Building Defect Assessment
Author: Ir. LAU Yeo Shin | 27 August, 2020
Building Defect Assessment is an assessment aimed to investigate the root causes of identified building defects and subsequently provide rectification solutions to ensure the building can continue in service without causing safety hazards to its occupiers.
Common building defects found in most buildings include non-structural building cracks, ground settlement, and water leakage. They are comparatively less urgent when compared to severe building defects which pose enormous safety concerns to the public and demand urgent attention from related parties, although less often in occurrence. Severe building defects are often related to building stability such as column damage, excessive deformation, or even regional structural failure.
Building defects may not be as blatant as they appear. They may be caused by design defect, material defect, workmanship defect, aging of building, or simply an act of god. Either one or combination of a few aforementioned potential causes leads to the final appearance of the defect as one may observe, which such causes cannot be adequately identified without a careful and thorough investigation by a competent person. For example, cracks of concrete slab may be caused by overloading, under design, poor concrete grade, early removal of the prop during construction, insufficient curing, etc. Another example will be ground settlement which could be a potential consequence of consolidation settlement, slope movement (hilly sites), underground erosion, and failure of soil retaining system. Given such a wide range of possible root causes for a simple building defect that appears straight forward to public perception, it would be too optimistic to not investigate into the root cause before applying any rectification strategy to the defect. An overloaded slab cannot be reasonably rectified by just patching the crack itself nor a ground settlement induced by slope movement can be treated by simply topping up the soil.
In Building Defect Assessment, all potential causes will be adequately and structurally investigated. In addition to the extensive building information collection, various instrumental tests including non-destructive or destructive techniques may usually be adopted based on the justification of the competent person. These tests are designed not only to qualitatively confirm the root causes of identified defects, but also to quantitatively determine the magnitude of contribution by such causes to those defects whenever feasible. As opposed to general Building Condition Assessment which is usually conducted with minimum impact to building occupiers, these tests in Building Defect Assessment may construe temporary nuisance to building occupiers as they may require to assess to the personal living areas or open up certain areas within the building compound for necessary test verifications that could take place for several days or up to weeks.

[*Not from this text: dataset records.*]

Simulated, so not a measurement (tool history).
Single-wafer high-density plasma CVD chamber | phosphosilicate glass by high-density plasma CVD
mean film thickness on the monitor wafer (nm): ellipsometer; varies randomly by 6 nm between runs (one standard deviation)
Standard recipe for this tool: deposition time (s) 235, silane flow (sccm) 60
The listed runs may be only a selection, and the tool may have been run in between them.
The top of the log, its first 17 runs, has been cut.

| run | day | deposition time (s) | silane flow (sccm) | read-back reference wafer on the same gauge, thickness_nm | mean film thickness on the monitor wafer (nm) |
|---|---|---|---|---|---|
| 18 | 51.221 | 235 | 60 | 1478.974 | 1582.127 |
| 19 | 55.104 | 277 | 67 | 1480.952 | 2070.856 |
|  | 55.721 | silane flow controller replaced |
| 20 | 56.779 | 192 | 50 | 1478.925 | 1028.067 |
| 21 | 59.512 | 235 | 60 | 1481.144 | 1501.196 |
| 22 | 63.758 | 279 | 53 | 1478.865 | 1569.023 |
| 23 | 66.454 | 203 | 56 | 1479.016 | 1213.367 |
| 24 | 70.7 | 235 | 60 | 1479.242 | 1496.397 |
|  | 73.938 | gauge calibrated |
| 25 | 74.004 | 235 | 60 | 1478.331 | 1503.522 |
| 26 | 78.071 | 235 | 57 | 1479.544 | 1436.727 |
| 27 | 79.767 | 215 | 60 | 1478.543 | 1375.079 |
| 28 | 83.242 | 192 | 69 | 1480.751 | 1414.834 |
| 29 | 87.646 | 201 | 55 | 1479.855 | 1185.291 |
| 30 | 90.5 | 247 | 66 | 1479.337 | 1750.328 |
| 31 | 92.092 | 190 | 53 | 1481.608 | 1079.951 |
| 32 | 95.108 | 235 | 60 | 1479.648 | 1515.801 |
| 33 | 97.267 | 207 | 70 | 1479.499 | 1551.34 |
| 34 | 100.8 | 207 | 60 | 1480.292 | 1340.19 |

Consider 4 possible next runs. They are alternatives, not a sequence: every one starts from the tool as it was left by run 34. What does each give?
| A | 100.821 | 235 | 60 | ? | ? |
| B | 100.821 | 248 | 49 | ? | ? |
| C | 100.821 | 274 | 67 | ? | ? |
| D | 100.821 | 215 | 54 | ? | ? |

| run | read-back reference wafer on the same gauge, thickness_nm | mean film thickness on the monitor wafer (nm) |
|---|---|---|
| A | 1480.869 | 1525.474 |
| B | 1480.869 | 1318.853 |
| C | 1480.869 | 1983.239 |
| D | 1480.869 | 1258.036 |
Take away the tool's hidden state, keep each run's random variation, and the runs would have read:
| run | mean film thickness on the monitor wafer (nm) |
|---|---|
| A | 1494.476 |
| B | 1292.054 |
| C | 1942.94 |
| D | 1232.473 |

Building Defect Assessment is sometimes a statutory requirement under Street, Drainage and Building Act 1974 (Act 133) as a further assessment for severe structural defects. Under Act 133, an engineer with the permission from the local authority is required to thoroughly assess the severe structural defects and submit an assessment report to local authority thereafter. Local authority upon receiving the report from the engineer may instruct the building occupier to rectify the identified severe structural defects or in the worst case, instruct the building to be closed or demolished.
Building defects are not completely eliminated if the root causes of such defects are not treated together with those consequential defects. Failure to identify the root causes before applying rectification strategies will tend to overlook the critical level of the defects and fail to prevent the recurrence of the same defect in the future. A proper Building Defect Assessment shall not be undermined.